“With all sorts of ideas behind them, artists continue to challenge the idea, content, and structure of the traditional book,” observed Anne Evenhaugen, in Unbound, the Smithsonian Libraries and Archives, online newsletter in 2012 (https://blog.library.si.edu/blog/2012/06/01/what-is-an-artists-book/). Several artists who work with browngrotta arts do all that to books and more. Below are some examples of how the printed page forms or features in their work.
For some it’s a literal homage. John McQueen makes actual books of twigs and waxed linen. Their pages turn and the words on the pages can be read. Caroline Bartlett’s version is more of an idea, a memory, than an actual book. In her Overwritings series, cotton thread, plastered fabric, matchsticks, and waxed resisted silk fragments create marks that reference text that viewers are left to decode. The volumes in Lewis Knauss’ Book series also read as books, but are even more abstract. Knauss uses linen, hemp, Japanese paper, and shellac to create ruffled pages without text. Mercedes Vicente uses notebook paper to create a book and a thin black cord to “write” on the pages.
Other artists use the printed page as material. For Toshio Sekiji, it’s newspapers, book jackets, and maps that make up his collage/weavings. He explores the merge of cultures in his works. New stories are created atop the old he says, by reading the strips of paper he chooses and the areas he enhances with lacquer. Encyclopedia pages are used as Wendy Wahl‘s as material. “… [t]he leaves may be stacked into forms that suggest an alternative forest of knowledge or tightly scrolled and packed within a frame, making for a composition that suggests a cabinet of hidden knowledge, those archives of information that are at once visible and concealed, at hand and remote.” Akiko Busch, wrote in our catalog, 10th Wave III. Naomi Kobayashi creates her own text, then incorporates it into delicate weavings. In a true “art imitates life imitates art” moment, a collector of her work who is a writer asked a technical question. If the work were unraveled, could the text be read? Yes, the artist answered and it became a plot twist — in his book, Hiding in the Weave, a student’s tapestry has to be unwoven to discover a clue to her death.

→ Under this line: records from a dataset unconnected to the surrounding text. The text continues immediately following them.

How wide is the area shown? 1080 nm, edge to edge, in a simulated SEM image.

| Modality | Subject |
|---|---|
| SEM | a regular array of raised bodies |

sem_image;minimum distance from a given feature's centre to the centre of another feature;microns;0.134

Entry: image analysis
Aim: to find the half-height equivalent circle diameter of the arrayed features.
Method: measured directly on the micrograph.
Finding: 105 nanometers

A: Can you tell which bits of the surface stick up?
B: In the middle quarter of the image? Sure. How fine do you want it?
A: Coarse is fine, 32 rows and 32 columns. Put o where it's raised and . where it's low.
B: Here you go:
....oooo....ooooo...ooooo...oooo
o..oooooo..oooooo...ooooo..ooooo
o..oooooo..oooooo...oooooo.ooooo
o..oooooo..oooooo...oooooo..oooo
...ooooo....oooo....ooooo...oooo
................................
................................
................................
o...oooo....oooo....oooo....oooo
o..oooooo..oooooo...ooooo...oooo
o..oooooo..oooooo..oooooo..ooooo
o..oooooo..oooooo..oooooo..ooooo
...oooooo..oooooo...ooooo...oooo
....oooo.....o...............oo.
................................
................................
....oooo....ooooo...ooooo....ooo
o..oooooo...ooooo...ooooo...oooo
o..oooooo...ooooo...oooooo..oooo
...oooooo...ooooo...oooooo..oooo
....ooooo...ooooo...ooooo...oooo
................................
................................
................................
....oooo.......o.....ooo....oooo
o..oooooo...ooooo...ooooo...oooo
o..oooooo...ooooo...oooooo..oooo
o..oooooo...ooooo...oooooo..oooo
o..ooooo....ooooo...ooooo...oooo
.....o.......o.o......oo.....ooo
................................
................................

Lawrence LaBianca looks at books from different vantage points. In Thesaurus, he posits a slice of a tree with its mirror image in glass as book pages that can be read. What Lies Beneath, is a bit tongue in cheek. In this work, he considers an iconic book, Moby Dick, from the perspective of fish. He sent it into the ocean in a waterproof box and filmed it in place.
Francis Bacon got it right in our view, when he said, “Some books are to be tasted, others to be swallowed, and some are to be chewed and digested.” (Essays (1625)) Bacon’s Essays By Francis Bacon, Richard Whately.) Those are just some of the options available to artists considering books as inspiration. As viewers, we are left to anticipate and appreciate the works that result.